Sunday 25 April 2010

a little politics

why I cannot vote labour:
over-use of spin.
bullying political tactics.
the failure of blair's well-meaning policy of 'topdown':
look after the businesses and the money will flow downwards.
it worked to an extent in that, for a while, everyone was working though many on tiny wages which  were taxed disproportionately. fairness of a very strange kind.
an obsession with statistics and targetting - for purely political ends.
tax credits : a patronising, bureaucratic, highly confusing way of maintaining government control: encouraging poorer workers to doff cap in gratitude at hand-outs and therefore to vote labour again.
above all: labour's insatiable hunger for control at any price.
right-wing seepage, labour and conservative now sing from the same hymn-sheet particularly over benefits, justice, immigration and probably europe as well.
[jack straw played the innocent in questiontime this week over the question of immigration but labour have got steadily tougher to appease the right wing.
so labour aim to keep power by appeasing right wingers on the one hand and business on the other.
there is an urgent need for a viable alternative.

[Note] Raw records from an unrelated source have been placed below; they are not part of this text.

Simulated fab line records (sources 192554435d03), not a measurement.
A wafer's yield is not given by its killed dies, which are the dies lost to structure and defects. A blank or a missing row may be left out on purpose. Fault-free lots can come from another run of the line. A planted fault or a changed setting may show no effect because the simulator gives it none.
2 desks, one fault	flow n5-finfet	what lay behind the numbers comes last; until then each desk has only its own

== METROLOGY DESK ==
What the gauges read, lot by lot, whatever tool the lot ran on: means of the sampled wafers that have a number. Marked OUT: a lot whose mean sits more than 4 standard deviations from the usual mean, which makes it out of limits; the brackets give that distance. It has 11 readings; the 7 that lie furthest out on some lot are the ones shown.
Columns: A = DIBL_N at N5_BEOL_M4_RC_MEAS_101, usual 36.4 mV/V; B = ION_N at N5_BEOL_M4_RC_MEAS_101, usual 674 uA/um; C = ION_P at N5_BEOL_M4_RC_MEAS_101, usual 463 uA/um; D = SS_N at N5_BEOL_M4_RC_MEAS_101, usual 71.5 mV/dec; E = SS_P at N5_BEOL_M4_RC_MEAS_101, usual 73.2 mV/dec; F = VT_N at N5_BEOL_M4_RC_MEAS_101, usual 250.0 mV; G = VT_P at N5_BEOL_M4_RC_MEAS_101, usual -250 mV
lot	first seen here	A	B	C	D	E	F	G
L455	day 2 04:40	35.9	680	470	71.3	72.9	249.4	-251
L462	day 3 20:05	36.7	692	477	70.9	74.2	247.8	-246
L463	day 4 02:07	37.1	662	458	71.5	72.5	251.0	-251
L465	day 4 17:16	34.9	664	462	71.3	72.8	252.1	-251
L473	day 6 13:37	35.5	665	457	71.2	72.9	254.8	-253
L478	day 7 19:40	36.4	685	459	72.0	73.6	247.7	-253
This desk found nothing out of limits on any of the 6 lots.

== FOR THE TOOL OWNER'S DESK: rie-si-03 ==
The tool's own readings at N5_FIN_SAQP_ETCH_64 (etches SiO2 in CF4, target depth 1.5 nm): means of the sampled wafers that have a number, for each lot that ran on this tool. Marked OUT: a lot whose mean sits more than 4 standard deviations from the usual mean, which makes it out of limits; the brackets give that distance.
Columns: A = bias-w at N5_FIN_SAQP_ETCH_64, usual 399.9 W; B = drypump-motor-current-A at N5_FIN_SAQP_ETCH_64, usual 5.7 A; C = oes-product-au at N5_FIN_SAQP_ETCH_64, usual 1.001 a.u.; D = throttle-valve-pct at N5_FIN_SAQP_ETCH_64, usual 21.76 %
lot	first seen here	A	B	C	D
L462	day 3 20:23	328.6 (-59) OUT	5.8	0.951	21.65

why I cannot vote conservative:
a year ago I was considering voting conservative just to oust brown but every time I hear the moderate conservatism of cameron I see his rightwingers lurking behind him to push an already extremely right wing country even further. he may prevent this from happening but the balance already needs redressing.

something has to be done to stop the erosion of parliamentary democracy and a hung parliament might actually help to do this.
a period of political volatility might help to focus us better towards a different kind of future, although, granted, there are risks.
both cameron and brown desire strong government but we've had two periods of overwhelmingly strong government under thatcher and blair. both did their utmost to limit the power of commons, lords and cabinet alike.
a hung parliament gives lib dems an opportunity to represent their voters in a way not possible for decades (ever?); an opportunity to upset the status quo and lead us potentially towards a new way of doing things.
three party politics might break a deadlock.
what do we have to lose?

I do agree with cameron that never again should an unelected prime minister be allowed to hold power for more than a few months.
I see no advantage in a democratic house of lords. the unelected lords are essential to counterbalance violent swings of public opinion. heaven help us if they ever become a way of rubber stamping shoddy and hurried government policy.
wasn't it the power of the lords which prevented both thatcher and blair from becoming irrepressible tyrants?